Business success is only possible if your people are ready, willing and able to embrace change. The success of the business, the success of its leaders and your personal success all hinge upon the ability of your people to not just cope with change – but to accept change, embrace change and look for the opportunities.
The ability to embrace change is the most important gift you can give your people – for the sake of their own personal well-being as well as the health and future business success of the company.
I would like to share with you the basis of the insights contained in my ‘Embracing Change’ workshops and webinars I run for organisations worldwide, and the ‘Embracing Change Online Programme’ which employees are able to access at their pace, whenever and wherever they wish.
Embrace change: 5 factors you need to understand
To accept and embrace change, your people will need to understand and acknowledge the five truths about change:
1. Change is inevitable
This may seem like a ‘Blinding Glimpse of the Obvious’ but so many of us fail to fully appreciate this simple yet profound fact. Change is not a one-off, nor is it a project. Change, good and bad, is an inevitable part of life.
2. All change is personal
Even the most extensive organisational change is actually the culmination of a myriad of individual, personal changes.
3. We all erect our own personal barriers to change
It is an evolutionary survival mechanism. Some of these barriers will last a few seconds, others may last a lifetime. But no matter how high or how solid your barriers may be, you can build the confidence to admit they exist and learn to overcome them and embrace change. No-one needs to remain a victim of change for long, even major change that is done to us.
4. All change is emotional
We experience a rollercoaster of emotions when confronted by significant change – even change that we instigate. The emotions can include shock, denial, anger, fear, anxiety and hopelessness before understanding and acceptance can begin to kick in.
These emotions are not only OK, they are completely normal, inevitable and healthy. Understanding this is a critical step forward.
During one ‘Embracing Change’ workshop for the employees of a major fund manager, one of the delegates was quietly wiping away tears during the first session. During the break, she explained that she hadn’t realised the range of emotions she was experiencing since the death of her father was completely normal. Her relief was palpable.

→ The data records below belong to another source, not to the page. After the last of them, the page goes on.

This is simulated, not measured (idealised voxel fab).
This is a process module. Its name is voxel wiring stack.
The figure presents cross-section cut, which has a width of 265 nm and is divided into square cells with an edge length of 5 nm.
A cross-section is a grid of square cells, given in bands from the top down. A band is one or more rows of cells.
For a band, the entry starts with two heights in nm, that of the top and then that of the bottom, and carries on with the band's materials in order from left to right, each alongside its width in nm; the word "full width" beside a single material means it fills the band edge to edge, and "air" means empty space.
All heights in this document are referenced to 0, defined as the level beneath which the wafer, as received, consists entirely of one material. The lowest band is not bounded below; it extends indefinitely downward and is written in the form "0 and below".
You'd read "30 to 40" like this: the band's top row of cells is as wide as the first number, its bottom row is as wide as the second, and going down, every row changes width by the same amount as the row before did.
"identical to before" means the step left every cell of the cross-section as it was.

5. We only change if we want to
No-one changes simply because they are told to. We only embrace change if and when we want to. A taxi driver I met in Vegas explained to me that he used to be literally twice the size he was when I met him and was getting through 2 bottles of vodka and 4 litres of Coca Cola every day. One day, he woke up and threw away the booze and coke and had been drinking nothing but water ever since. He was 53. People had been telling him to change for decades. But he didn’t embrace change until he genuinely wanted to.
There are two key conclusions arising from these five key truths. The first one is that the core role of leadership today is helping your people to want to change before they can embrace change.
The second is that we can be our own leader of change. We can observe the emotions we feel during times of change, be kind to ourselves if we wallow in the trough of the change curve for a while before asking ourselves the magic question: “So, what am I going to do about it?”
For the power to embrace change lies within every single one of us.